Ride sharing giant Uber has signed a deal with NASA as its plans to roll out autonomous flying cars takes off.
Uber will work with the US space agency to develop software for managing flying taxi routes, Uber’s chief product officer Jeff Holden told the Web Summit in Lisbon, Portugal on Wednesday night (AEST).
The project, dubbed Elevate, hopes to trial aerial taxis in Dallas, Dubai and Los Angeles by 2020.
Uber released a glossily produced promotional video demonstrating what using its aerial taxi service would look like from the perspective of a working mother taking a flight home from work.

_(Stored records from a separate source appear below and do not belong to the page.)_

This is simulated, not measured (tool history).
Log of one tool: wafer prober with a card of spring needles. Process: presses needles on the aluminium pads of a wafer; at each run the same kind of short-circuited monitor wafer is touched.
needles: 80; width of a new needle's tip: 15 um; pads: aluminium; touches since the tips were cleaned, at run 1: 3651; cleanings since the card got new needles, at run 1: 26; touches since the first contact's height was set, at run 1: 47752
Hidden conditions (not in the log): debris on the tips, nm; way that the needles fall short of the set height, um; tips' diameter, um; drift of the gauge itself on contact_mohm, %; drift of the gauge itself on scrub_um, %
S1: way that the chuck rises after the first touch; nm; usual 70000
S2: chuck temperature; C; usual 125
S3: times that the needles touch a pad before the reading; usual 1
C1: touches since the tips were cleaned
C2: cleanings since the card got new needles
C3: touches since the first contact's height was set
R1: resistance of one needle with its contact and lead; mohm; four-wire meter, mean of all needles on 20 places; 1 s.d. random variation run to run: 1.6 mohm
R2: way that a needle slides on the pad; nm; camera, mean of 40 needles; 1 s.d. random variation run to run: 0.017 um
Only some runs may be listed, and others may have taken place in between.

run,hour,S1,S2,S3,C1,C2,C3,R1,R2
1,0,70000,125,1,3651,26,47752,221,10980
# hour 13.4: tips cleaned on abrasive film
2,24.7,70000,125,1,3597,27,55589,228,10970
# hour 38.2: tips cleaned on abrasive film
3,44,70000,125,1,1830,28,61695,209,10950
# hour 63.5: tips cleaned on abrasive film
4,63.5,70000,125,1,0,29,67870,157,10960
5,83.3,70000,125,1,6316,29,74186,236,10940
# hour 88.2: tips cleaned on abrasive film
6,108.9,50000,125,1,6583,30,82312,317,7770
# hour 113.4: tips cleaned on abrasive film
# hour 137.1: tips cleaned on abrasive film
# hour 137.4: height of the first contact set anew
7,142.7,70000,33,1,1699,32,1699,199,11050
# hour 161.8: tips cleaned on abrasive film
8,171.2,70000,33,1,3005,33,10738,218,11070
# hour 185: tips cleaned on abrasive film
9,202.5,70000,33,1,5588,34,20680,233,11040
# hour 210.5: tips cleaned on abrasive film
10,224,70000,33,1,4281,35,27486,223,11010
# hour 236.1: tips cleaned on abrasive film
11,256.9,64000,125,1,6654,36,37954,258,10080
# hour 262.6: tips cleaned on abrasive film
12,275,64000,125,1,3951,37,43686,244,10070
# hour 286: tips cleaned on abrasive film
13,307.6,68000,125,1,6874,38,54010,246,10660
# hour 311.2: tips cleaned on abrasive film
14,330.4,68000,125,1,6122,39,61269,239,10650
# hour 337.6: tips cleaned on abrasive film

In the video, the passenger books her flight through the Uber app and takes an elevator a an “Uber skyport” on the roof of a nearby building,
After using her smartphone to pass through a turnstile, the user is briefly weighed before being let to an aircraft that resembles a cross between a plane and a helicopter with fixed wings and tilt-prop rotors.
During the flight, she looks out of the window at the traffic below before arriving home to her family to the closing tagline: “Closer than you think.”
Uber’s Elevate vision:
NASA, which is yet to comment on the partnership, has previously announced it was working with a variety of companies to develop urban air mobility.
Uber first announced its plan for flying taxies in a white paper released last year,
Uber has been involved with regulatory issues around the world over its app-based ride-sharing service, and is hoping to avoid similar problems over its air plans.
“We are very much embracing the regulatory bodies and starting very early in discussions about this and getting everyone aligned with the vision,” Mr Holden said.
Despite NASA’s involvement, project Elevate faces significant regultory and technological hurdles before any pilot program can get off the ground.
Uber has said it envisages using electric, autonomous aircraft for the service with the ability to take off and land vertically, which do not yet exist.
Recent research by Gartner played down the prospect of flying, autonomous vehicles becoming reality in the near future given the daunting task of regulating the aircraft in existing air traffic control systems.
Professor David Dunn of the University of Birmingham was quoted by the BBC as saying while the technological issues could be overcome, opening up the airspace needed was another issue.
“There are problems about how such transport will be policed, insured and registered,” he said.
Uber plans to develop the software to manage the flying taxi network with the vehicles to be built primarily by Pipistrel Aircraft.